The great Peter Walsh is back! Here’s the new screenprint we made with my friend Pascal Blua, in order to immortalize the wonderful tour of The Apartments. This four-hand illustration celebrates the 30th anniversary of the band. A life of successes, absences and resurrections between New York City and Paris…
The Australian band The Apartments, lead by Peter Milton Walsh, is a gem shared by only a few thousand fans, but this might change in the upcoming months…
After eighteen years far from the music scene, The Apartments released their fifth album, No Song, No Spell, No Madrigal, in the Spring of 2015, with Microcultures, a Parisian label. At the same time in New York City, the label Captured Tracks released a new version of The Evening Visits… And Stays for Years, the first album of the band, which became a classic after its release in 1985.
Peter Milton Walsh confessed that the career of his band has never followed any rules or directions. 30 years, 1985-2015 / Two cities, Paris and New York City / A Tale of Two Cities.
A happy coincidence that we had to celebrate!
I had already worked with Pascal Blua in the past, on a screenprint named An Evening with… edited in 2012, during the previous French tour of The Apartments. We decided to work together again and make a screenprint that we released with the band’s new album.
Pascal worked on the artworks of two of The Apartments’ albums (7 Songs and No Song, No Spell, No Madrigal) and on the posters of two of their tours (2012 and 2015). These experiences made him grow close with Peter Milton Walsh. The idea for the artwork of No Song, No Spell, No Madrigal is the result of talks between Pascal and Peter.

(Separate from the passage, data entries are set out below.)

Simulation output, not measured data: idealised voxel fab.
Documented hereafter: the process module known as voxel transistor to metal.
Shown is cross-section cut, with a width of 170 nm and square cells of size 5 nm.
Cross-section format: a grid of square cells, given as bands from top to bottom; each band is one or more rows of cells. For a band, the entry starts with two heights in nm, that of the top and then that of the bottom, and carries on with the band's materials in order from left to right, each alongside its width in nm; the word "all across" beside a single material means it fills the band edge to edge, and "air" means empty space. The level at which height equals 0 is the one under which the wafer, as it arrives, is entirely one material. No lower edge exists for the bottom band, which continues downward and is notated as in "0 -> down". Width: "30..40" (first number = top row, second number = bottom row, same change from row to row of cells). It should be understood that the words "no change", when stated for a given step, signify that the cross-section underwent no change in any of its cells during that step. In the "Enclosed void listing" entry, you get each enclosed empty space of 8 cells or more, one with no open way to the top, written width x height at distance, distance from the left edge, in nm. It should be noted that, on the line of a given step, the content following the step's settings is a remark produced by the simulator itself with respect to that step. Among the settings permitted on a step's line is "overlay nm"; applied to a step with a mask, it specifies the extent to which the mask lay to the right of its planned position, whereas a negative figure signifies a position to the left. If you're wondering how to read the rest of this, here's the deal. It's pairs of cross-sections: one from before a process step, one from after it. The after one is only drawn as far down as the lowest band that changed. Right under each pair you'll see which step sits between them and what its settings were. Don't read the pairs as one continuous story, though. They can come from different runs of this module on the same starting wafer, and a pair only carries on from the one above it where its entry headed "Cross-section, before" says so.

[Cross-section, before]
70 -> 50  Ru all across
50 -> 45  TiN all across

The screenprint we made is an allegory of Peter Milton Walsh universe. A universe full of music, literature, and movie references. A universe where the characters from the best American novels meet Nouvelle Vague movies. A universe where the present is lived like a sublimed past.
30 years, 1985-2015. And « only » five albums, to which we always go back because they bring us back to life.
Two cities, Paris and New York. A bridge across the Atlantic where the past meets the present, where the memories meet the dreams. A thread between the streets of New York, where lives the ghost of the « Sunset Hotel » (a hit song from their first album), and the Parisian roofs.
A Tale of Two Cities. This is obviously a reference to the novel by Charles Dickens, but it’s also an allusion to West Side Story. The typography is constructed around the idea of a thread connecting the two cities, like a link between the past and the present.
A Tale of Two Cities by Pascal Blua and Stéphane Constant (Zig) / printed by Stéphane Constant at Dezzig, a Brittany based workshop (France).
This screenprint is a tribute to the memories and dreams that we share with the great Peter Milton Walsh: 30 years, two cities, A Tale of Two Cities.
The poster is available in the artshop for 45€. It is manually printed at the Dezzig workshop (50 x 70 cm). Limited edition of 120 copies. The use of matte and iridescent water-based paint gives depth to the visual. 50 copies printed on Fedrigoni Sirio Color Café 300 g paper were offered to the Microcultures members who participated in the crowdfunding campaign. 70 copies printed on Fedrigoni Sirio Black 300 g paper were available on the French tour of The Apartments (Paris and Rennes). There are still 35 copies left.
For those that would like to get a feel of The Apartments tour, the Microcultures project page gathers press articles.
You can find all of the infos and news about The Apartments on their Facebook page and their official website The Apartments
Original french text by Pascal Blua. Pictures by Stéphane Constant/Jérôme Sevrette.
Zig
Peter Walsh said about this poster : “I like the way this is filled with images that have spoken directly to all of us at some point in our lives—that lonely cloud, the fire escape, a kitten beneath the moon, street lamps and smoke, a chimney, a piano and all of them to symbolise two cities that I, like so many before and after me, first fell for from an impossible distance then later finally knew and loved.”